Can cricket stay sane in a world gone mad?
Indian Express, 1 October 2001
The fearful events of recent weeks have brought to mind an extraordinary cricket match I was once privileged to witness in a rural hamlet some miles outside Quetta in Pakistan.
A wicket had been marked out on a dry, pebbly flat, and a boundary demarcated with little red and yellow pennants, startlingly colourful against the arid brown landscape. Someone had rigged up a rudimentary public address system powered by a car battery, and a running commentary on the match was being provided in Pakhtoon. A ragged Coca-Cola sign had been erected, not because the soft drinks multinational had actually sponsored the match, but because the organisers felt it added a touch of big-time atmosphere to the scene. Young men in shalwar kameez wielded ancient bats held together with string and balls where the seam had been restitched by hand. They batted and bowled, called to each other and raced around the rock-hard outfield with an invigorating relish.
They told me that this match was part of an “anti-drug youth cricket cup”. The aim was to raise awareness among local youth of the dangers of heroin abuse.
Now, this is a problem of fairly recent pedigree in Balochistan. Of course, poppy growing and opium smoking are venerable traditions here, but it was only after the US sponsored the construction of modern heroin processing plants just across the border in Afghanistan during the 1980s that heroin addiction became the plague it is today.
And that is why I can’t get this scene from rural Balochistan – as bucolically delightful in its way as any village green in England – out of my head. The atrocities inflicted on the people of New York and Washington should have reminded us all that we live in an interdependent world, and cricket will find no escape from that interdependency.
I grew up in New York. I was a baseball fan – a proud New York Yankee fan – long before I’d ever heard of cricket. I still have family and friends in both New York and Washington. I also have friends as close as family scattered across south Asia. George W Bush insists you’re either with him or with the terrorists. Well, I refuse to take a place in either camp, and I think most human beings feel the same.

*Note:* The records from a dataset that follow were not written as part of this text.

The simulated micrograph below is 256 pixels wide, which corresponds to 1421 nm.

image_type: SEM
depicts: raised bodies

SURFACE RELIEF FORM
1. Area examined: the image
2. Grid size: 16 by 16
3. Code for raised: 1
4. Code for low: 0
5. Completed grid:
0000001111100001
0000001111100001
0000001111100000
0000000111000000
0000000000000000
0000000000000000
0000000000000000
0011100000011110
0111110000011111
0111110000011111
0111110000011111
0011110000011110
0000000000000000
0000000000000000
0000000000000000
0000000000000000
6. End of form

The myriad uncertainties of the current global crisis, and in particular its unfolding impact across south Asia, ought to give pause to those in the cricket world who believe that international cricket will soon resume its normal lucrative routine. Wasim Akram spoke wisely when he explained that New Zealand’s decision not to play in Pakistan was understandable and that the Pakistani cricketers were themselves distracted by the current turmoil.
Some commentators in India seized the opportunity to berate Akram as a hypocrite because his comments on New Zealand were in such contrast to the PCB’s self-righteous objections to India’s withdrawal from competitions involving Pakistan. They miss several points. The Indian withdrawal took place before 11th September, and the world is not as it was before that date. The Indian withdrawal was made at the insistence of the Indian government and against the wishes of the Indian cricket board. And, most importantly, the Indian government (unlike the New Zealanders) was playing cheap jingoist politics with cricket. As was the PCB (which, unlike the BCCI, is an institution directly run by the state) in trying to score points against the Indians by demanding tough action by the ICC.
Having shifted its own upcoming conclave from Pakistan to Malaysia, the ICC will find it difficult to penalise Test teams for taking similar precautions. And it’s unclear why or how any members of the international cricket community should be expected to foot the bill for the revenues lost by events way beyond their control.
The unreality currently gripping the cricket world was well illustrated by the decree issued by Indian team manager Dr Mahendra Kumar Bhargava, who said that developments in the subcontinent in the aftermath of terrorist attacks in the US on September 11 would not be a permitted topic for discussion with the team. The cricketers are human beings, and they are bound to have their own thoughts and feelings about the dangers that currently face their region. I’d wonder about their sanity if they did not.
In an ugly world, cricket can seem a magical oasis, and in the current circumstances no one can be blamed for seeking refuge in it. However, the history of cricket demonstrates quite irrefutably that it is not an activity immune to the influences of an outside world; it is part and parcel of that world.
I’ve argued in the past that the biggest challenge facing cricket in south Asia is the need to resume the India-Pakistan competition in a spirit of mutual respect and an atmosphere of fun and friendship, stripped of aggressively nationalist overtones. Is anything like that dream even approachable in reality? That question will be answered only by the outcome of the present US-led military build-up. In that context, the squabble over control of the BCCI seems little but an amusing sideshow, its players and its prizes puny indeed.